How to test Alertmanager in rancher-monitoring

Article Number: 000022097

Environment

A Kubernetes cluster managed by Rancher v2.6+ with rancher-monitoring installed

Procedure

This guide demonstrates how to test Alertmanager and PrometheusRule configuration, to validate that alerts are sent successfully by Alertmanager.

With this objective in mind, and for this test to be self-contained, a webhook receiver is configured in Alertmanager. A webhook-receiver pod is deployed to receive these webhook alert requests and print them to stdout, such that they are visible in the Pod logs for verification. All of these resources are created in the cattle-monitoring-system.

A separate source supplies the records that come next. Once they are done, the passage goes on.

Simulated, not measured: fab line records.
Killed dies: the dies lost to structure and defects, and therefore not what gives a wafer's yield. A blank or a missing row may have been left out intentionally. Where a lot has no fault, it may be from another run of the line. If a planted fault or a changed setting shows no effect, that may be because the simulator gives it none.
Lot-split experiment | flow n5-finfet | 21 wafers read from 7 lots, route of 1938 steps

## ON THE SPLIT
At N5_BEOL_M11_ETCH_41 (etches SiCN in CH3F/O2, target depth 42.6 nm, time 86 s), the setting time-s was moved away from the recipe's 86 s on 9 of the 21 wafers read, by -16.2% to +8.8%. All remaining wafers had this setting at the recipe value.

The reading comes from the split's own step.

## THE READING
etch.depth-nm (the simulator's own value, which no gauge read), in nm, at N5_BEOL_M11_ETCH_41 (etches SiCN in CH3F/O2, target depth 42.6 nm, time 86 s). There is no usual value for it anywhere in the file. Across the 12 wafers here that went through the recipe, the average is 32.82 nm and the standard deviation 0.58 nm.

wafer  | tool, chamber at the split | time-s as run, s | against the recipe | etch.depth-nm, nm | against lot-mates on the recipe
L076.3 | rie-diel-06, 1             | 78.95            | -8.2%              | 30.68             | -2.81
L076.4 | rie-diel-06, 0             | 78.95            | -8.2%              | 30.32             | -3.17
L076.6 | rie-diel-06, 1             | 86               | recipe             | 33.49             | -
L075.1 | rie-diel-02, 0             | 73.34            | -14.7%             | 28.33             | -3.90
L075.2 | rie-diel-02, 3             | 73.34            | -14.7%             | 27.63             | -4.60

Navigate to a Rancher-managed cluster with rancher-monitoring installed.
Apply the following YAMLs:

ConfigMap:

apiVersion: v1
kind: ConfigMap
metadata:
  name: webhook-receiver-configmap-script
  namespace: cattle-monitoring-system
data:
  receiver.sh: |
    #!/bin/bash
    TIMEOUT_SEC=1

    echo "Starting nc listener with $TIMEOUT_SEC second timeout..."

    while true; do
      REQUEST_FILE="/tmp/request.log"

      echo "Waiting for connection..."

      # Reads the HTTP POST request and prints it to a file.
      (
        printf "HTTP/1.1 200 OK\r\nConnection: close\r\nContent-Type: text/plain\r\n\r\nRequest successfully logged.\n"
      ) | nc -l -p 8080 -w $TIMEOUT_SEC > $REQUEST_FILE


      # Prints to stdout
      echo -e "\n--- RECEIVED FULL REQUEST ---\n"
      cat $REQUEST_FILE
      echo -e "\n--- END OF REQUEST ---\n"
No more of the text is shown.